In my last post I was pretty vocal about why d20 is NOT the actual D&D system initially created. Not that d20 is bad--it has lots to reccomend it. But it isn't the system as initially designed. So exactly what mechanics do I see as the original D&D system?
To answer this question I refer again to the actual incarnations of the game up to an including 2e. What we look for are things that change within the system and things that don't. I'm going to list the things that don't change under the column "definitely D&D" and those that have as flexible within the system.

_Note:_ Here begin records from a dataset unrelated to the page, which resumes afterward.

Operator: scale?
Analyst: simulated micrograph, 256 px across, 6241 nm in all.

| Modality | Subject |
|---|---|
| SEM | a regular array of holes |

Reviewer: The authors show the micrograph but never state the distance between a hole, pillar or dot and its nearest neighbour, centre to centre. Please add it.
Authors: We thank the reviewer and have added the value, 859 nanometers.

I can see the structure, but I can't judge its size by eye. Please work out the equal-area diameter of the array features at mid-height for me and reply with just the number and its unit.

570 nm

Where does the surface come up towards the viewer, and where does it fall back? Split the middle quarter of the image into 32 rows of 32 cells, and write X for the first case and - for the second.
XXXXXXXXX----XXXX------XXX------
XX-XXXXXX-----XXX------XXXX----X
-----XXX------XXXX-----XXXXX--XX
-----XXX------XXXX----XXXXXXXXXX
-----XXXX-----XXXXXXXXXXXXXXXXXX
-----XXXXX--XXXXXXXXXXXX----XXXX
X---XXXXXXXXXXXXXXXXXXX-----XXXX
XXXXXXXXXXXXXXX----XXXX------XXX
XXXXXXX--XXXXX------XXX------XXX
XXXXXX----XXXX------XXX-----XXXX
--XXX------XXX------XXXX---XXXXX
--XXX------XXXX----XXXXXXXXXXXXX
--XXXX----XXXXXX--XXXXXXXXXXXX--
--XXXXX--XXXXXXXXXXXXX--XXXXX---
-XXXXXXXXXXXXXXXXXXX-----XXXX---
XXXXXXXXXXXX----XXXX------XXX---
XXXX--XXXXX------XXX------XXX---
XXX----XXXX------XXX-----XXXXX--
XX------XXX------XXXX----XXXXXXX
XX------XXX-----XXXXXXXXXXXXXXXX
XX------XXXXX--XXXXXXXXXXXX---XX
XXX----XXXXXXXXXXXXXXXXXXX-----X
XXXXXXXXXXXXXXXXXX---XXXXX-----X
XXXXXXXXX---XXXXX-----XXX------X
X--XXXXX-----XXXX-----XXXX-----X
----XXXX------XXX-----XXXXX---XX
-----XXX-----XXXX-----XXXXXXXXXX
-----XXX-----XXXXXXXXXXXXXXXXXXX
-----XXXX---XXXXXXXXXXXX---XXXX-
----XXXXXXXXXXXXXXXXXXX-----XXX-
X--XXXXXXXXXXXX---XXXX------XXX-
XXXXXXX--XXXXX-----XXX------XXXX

- Classes--Centered around the archetypal four of Fighter, Magic User, Cleric and Thief
- Races--Centered around Human, Elf, Dwarf & Halfling
- Non-Human Racial limits
- Hit Points--determined randomly by die roll
- AC--descending from 10 to -10
- Attributes--Core of 6 determined randomly from a 3d6 base and a range of 3-25
- Abstract Combat--based on class specific tables and a d20 roll
- Saving Throws--divided by type of danger presented and based on class specific tables and a d20 roll
- Alignment--Based on Law / Neutrality / Chaos & possibly Good / Evil axes
- Vancian magic--fire and forget
Concepts Open To Change
- Addition to numbers and types of classes
- Addition to numbers and types of races
- Extent of non-human racial limits
- Die used for determining hit points
- The way to randomly generate attributes, as long as no more than 3d6 is counted for the final score
- The point buy system was introduced in 2e Player's Options book and never really caught on either
- The addition of Comeliness never caught on permanently, so extension to number or types of abilities is out
- Addition of combat complexity ie--different initiative die, criticals, fumbles, hit location, maneuvers, weapon speed, armor modifiers, specialization, and other bonuses and modifiers to combat
- Addition of background development tables
- Addition of weapon and nonweapon profficiencies
- Addition of cantrip type spells, magic schools and the like
But you know what, as I try and compile this list something very important comes to me. The initial D&D is something more than just a set of mechanics. 0e, or the original Dungeons & Dragons is much more about creating your own game. About changing the rules to play the way you want them to. Should we really say that a game that uses Minotaurs as the predominant race is "not D&D"? Back in the day I don't think the designers would have agreed that it was "not D&D". But maybe that's just me.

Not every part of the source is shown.